November 16, 2018

CORNUCOPIAE

The Ancient Tradition of Challenging Family Gatherings

--By Amy Barr (blog 009)

My grandmother had a cone-shaped wicker basket full of wax fruit. She would predictably haul it from plastic wrap every year during the first week of November. This slightly musty smelling cornucopia, together with her matching pilgrim and Indian salt-and-pepper shakers meant the holidays were on their way. Once the vinyl harvest-gold tablecloth was spread on the dining table, the promises of pie and tender turkey were guaranteed.

Let’s go back to that wicker basket cornucopia decoration. For all you introverts looking to avoid small talk during this year’s family gathering, I’ll give you something substantial to use on your favorite extrovert, once he or she has you cornered. As a bonus, this may also impress grandma that the Latin or Mythology classes are paying off.

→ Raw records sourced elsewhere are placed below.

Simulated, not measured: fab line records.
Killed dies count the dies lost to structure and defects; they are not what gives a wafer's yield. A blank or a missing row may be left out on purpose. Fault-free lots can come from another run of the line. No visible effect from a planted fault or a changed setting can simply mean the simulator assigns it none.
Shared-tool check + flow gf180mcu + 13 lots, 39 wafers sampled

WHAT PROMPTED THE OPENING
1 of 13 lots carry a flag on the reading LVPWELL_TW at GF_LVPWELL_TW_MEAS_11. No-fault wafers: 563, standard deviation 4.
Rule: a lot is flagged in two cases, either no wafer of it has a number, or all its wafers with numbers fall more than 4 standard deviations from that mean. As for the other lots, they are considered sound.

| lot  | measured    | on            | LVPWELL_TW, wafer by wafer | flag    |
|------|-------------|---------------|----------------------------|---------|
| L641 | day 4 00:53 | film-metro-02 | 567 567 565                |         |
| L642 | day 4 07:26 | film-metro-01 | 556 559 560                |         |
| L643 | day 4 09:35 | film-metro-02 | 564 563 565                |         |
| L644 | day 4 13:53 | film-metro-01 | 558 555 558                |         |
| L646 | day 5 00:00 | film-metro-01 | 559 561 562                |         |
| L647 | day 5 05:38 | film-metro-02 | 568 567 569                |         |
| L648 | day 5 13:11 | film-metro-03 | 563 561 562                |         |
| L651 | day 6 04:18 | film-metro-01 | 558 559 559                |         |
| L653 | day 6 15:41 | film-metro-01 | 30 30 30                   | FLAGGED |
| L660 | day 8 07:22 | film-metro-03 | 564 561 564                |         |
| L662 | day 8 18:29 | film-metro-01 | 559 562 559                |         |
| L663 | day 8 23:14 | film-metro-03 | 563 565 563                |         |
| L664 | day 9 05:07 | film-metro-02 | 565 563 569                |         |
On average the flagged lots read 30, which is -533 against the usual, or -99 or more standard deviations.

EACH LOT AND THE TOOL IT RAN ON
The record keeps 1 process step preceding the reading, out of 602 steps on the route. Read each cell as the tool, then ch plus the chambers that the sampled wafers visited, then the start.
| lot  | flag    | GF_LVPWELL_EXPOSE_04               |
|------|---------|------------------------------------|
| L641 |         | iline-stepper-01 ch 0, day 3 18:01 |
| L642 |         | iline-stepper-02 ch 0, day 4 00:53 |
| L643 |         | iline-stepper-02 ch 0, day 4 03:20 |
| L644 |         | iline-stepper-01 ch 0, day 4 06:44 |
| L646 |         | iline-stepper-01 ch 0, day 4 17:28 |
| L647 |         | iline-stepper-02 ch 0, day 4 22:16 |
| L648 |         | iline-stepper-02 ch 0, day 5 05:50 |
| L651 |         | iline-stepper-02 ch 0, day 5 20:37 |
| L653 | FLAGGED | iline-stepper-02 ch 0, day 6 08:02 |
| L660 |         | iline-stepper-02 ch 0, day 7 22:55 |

The cornu copiae was originally a minor detail in the myth of Zeus’ troubled upbringing. Zeus was the youngest child of a large dysfunctional family populated by paranoid and argumentative curmudgeons. So far this may sound exactly like your own family gatherings, so read on.

As the story goes, Zeus’ dad Kronos solved family conflicts mainly by eating his children. The good news for Classical mythology fans is that Zeus’ siblings (Hera, Hestia, Hades, Poseidon, and Demeter) were all immortal. Nobody was especially harmed—just majorly inconvenienced—by Kronos’ poor conflict resolution skills. By the time little Zeus came along, his five siblings were already braving most of their formative years in their father’s digestive track. 

When Zeus was born, mom Rhea swaddled a rock and tossed it to Kronos in the hopes she’d outwit him. The plan worked. Kronos swallowed that rock and went back to work being in charge of things, satisfied that his kids would all leave him in peace. Meanwhile, Rhea smuggled baby Zeus to Crete because, well, Crete is fabulous. 

Zeus drank goat milk until he was big enough to grow a nice full black beard at roughly a year old. Details are a bit foggy but either the goat or the goat-herding nymph was named Amalthea who safeguarded Zeus from being overheard by his dim father by playing load music night and day.

Things didn’t go so well for the goat. Rough little Zeus broke the poor thing’s horn off and then, as a touching tribute to the critter that saved his life, he turned her skin into a nice poncho. He decided to call that goat-skin cloak his aegis. Athena would later wear Zeus’ aegis around Olympus as a token of his favoritism to start arguments at family dinners. Later she bedazzled that weird old thing with the head of Medusa and a selection of snakes.

That old broken horn was special. It was blessed with the divine power to supply an endless number of elegantly arranged wholesome snacks. Some think this horn originally came from that time when Heracles wrestled a river god so hard that he broke his horn off (Greek river gods often had horns, FYI). But I enjoy imagining the stylish symbol of autumn abundance having its roots in that doozy of a family fight about how to raise kids. Either way, the symbol of seasonal “plenty” arose from arguments and wrestling.

In later imagery, any abstract Roman deities who represented luck, prosperity, peace, wealth, or art, were depicted carrying a cornucopia. While my Latin students come to class proud to already know that the word cornucopia means “horn” (cornu) “of plenty” (copiae), the word copia usually means “abundance, provisions, supplies.” If you were to see the word in a military context it would be used to refer to military troops.

This holiday may your table be graced with plenty and with abundance (and not with troops). May your family never be so dysfunctional that dad starts eating the kids. And please, take good care of your goats.